ENERGY

Hong Kong must break firms’ tight grip on electricity market to help consumers, says study

Expert report calls on government to overhaul its regulation of power suppliers, branding it unfair to consumers and lacking transparency

PUBLISHED : Thursday, 04 December, 2014, 10:51am
UPDATED : Friday, 15 June, 2018, 12:33pm

The Hong Kong government should break up the dominance of electricity suppliers CLP Power and Hongkong Electric and revamp its regulatory framework, which is "unfair" to consumers, a study has concluded.

The Consumer Council report also calls for the development of renewable energy, the importation of electricity and more nuclear power from Guangdong, and greater use of natural gas to meet the government's goal of supplying reliable, safe, sustainable and affordable energy.
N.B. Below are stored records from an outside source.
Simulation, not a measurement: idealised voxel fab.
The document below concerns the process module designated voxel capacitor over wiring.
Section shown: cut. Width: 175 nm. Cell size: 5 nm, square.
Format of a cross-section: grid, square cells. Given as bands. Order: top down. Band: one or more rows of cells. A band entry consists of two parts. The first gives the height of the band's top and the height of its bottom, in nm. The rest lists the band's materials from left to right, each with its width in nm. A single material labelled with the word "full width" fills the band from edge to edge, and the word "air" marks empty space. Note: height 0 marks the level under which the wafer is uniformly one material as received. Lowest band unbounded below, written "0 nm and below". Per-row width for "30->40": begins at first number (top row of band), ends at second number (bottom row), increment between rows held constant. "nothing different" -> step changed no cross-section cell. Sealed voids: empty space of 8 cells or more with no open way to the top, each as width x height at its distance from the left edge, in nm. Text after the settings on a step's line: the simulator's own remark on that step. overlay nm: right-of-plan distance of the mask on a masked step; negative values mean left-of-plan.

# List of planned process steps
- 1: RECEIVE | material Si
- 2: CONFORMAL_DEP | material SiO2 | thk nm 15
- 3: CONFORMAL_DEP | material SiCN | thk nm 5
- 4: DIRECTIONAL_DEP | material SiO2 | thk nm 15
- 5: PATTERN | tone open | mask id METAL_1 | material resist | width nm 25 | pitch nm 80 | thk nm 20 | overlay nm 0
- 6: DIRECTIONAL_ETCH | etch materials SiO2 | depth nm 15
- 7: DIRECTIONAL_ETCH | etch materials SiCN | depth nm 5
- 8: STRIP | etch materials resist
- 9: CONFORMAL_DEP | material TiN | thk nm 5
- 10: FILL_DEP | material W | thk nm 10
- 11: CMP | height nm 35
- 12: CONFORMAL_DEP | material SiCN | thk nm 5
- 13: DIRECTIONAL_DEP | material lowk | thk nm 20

Compiled over 18 months by three overseas experts, the study effectively sets the agenda for a public consultation next year on the post-2018 regulatory road map and the mix of fuels in the city's electricity market.

DON'T MISS: Infographic - Hong Kong's power grid 

"The goals are conflicting," said Consumer Council chief executive Gilly Wong Fung-han. "But the reform can be done step by step."

The 170-page report comes as CLP and Hongkong Electric prepare to reveal next year's planned tariffs. CLP is reported to be considering a rise of 5 to 6 per cent, while Hongkong Electric may retain current charges.

For over a century, CLP has served households in Kowloon, the New Territories and Lantau, while Hongkong Electric provides power on Hong Kong Island and Lamma.

The council said the scheme of control agreements which allows CLP and Hongkong Electric to tie their earnings with investments in power assets and requires them to meet certain emission reduction obligations, was unfair to consumers.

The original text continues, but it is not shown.